“RELATIONSHIPS with Sandy Daley” – Technology has robbed us of romance!
To say that Facebook, the social networking site which now rules our lives, is here to stay would be an understatement. Our days and nights are spent snooping through our “Friends” list, or wanna be friends, peeking into the lives of 900 people whom we have never, and will never meet. Looking at pictures for no reason whatsoever, other than just to be nosey.
Facebook or “Fassbook,” as many Jamaican’s mockingly refer to the site as, has also created many a problems amongst workers and their employers, friends, and even amongst married couples and future couples to be. Many women have also been complained that Facebook, along with texting and emailing of course, have also contributed to the decline in romance, passion and genuine chivalry from possible male suitors. Now, instead of a phone call, men are now “ poking ”you instead, to get your attention. Oh, the lovely, lovely sound of a poke or a ping on Facebook, versus the ring of a telephone. Not only that, but the excessive amount of flirting and unwise cheating that occurs on Facebook, has led to many break-ups.
Of course one cannot, and should not blame any social networking site, whether it is Twitter, Facebook, StumbleUpon, LinkedIn or any other site for that matter for the demise of relationships these days: as the intention of the user is the key, but it certainly does not help to have so many options. Many people, myself included, use Facebook particularly to promote my business ventures, connect with friends, and network with others. Facebook was a great marketing tool for my book, “Whose Vagina Is It, Really?” as my connection with others from months before, “let the cat out of the bag”, as we say.
One particular gentleman, whose profile picture shows him sitting with his hands around his girlfriend in a very long and loving kiss, had the nerve to ask me, “If the thongs on my book cover was mine, and if I could wear it for him when I came to his city?” He also went on to ask if I could, “model one of my thongs from my new underwear line for him?” Appalled and disgusted, I then asked, “So, excuse Donovan, aren’t you with Mindy”-of course this is not her real name, but why hurt the poor woman’s feelings? “Do you not live together as a couple?” I asked him, trying my best not call him the cruel names that popped up in my head.”Yu know how it go man Sandy,” he typed back to me as fast as he could. “It is what it is.” “No, Donovan,” I typed back to him. “It is not what it is with me,” as I quickly logged off, telling him that I had to go. The nerve of him!
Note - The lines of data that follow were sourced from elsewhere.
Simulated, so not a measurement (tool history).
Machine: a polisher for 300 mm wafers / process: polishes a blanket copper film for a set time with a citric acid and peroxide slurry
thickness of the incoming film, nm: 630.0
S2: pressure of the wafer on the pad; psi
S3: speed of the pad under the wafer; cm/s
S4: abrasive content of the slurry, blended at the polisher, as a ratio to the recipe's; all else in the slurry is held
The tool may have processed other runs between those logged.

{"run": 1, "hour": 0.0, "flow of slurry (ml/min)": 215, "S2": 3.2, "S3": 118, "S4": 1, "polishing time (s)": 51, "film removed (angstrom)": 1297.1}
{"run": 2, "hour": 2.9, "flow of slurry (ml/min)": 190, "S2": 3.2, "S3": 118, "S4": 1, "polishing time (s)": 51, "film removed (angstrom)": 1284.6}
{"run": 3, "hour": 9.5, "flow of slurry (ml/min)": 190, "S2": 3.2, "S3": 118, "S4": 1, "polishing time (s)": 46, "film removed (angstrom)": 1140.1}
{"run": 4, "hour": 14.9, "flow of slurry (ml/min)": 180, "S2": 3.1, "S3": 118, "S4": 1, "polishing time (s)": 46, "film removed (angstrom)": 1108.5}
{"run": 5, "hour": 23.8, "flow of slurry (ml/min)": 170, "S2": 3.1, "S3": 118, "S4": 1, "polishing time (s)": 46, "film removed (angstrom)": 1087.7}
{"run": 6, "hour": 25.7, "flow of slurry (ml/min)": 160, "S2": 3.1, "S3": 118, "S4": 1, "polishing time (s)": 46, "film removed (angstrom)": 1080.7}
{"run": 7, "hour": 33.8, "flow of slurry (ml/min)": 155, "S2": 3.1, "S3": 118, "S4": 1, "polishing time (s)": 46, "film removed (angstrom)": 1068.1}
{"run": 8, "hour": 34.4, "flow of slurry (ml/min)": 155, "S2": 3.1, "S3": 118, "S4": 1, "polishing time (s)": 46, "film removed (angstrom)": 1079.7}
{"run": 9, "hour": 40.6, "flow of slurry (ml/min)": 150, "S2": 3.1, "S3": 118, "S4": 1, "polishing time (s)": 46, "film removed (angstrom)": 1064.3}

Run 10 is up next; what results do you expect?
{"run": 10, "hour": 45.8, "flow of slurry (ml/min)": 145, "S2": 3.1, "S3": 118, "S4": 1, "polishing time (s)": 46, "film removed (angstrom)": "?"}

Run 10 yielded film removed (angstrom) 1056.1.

Gone are the good old days when love reigned supreme and men picked up the phone to call or even send you flowers, to ask if “you could be so kind as to go out on a date with them”. Nowadays, seemingly a, “Mama, you look hot in that dress,” or a poke or a tweet should surely entice you to flirt with them. As a single gal however, my status at most times read, “Do not poke me or ping me please, unless you are coming to me with a ring in your pocket, good credit and on a white horse!” That statement usually scares works as a wonderful deterrent – try it sometime. You have my permission. I also usually add, “I am not your Facebook mistress, girl on the side, or girl who deserves nothing from you but conversations between 9am and 5pm, while you are at work, stealing your employer’s billable hours during the day!” Crap, was that a ping I just heard while typing this? I forgot to go offline! I wonder if that is Donovan from New York or Donovan from Nigeria?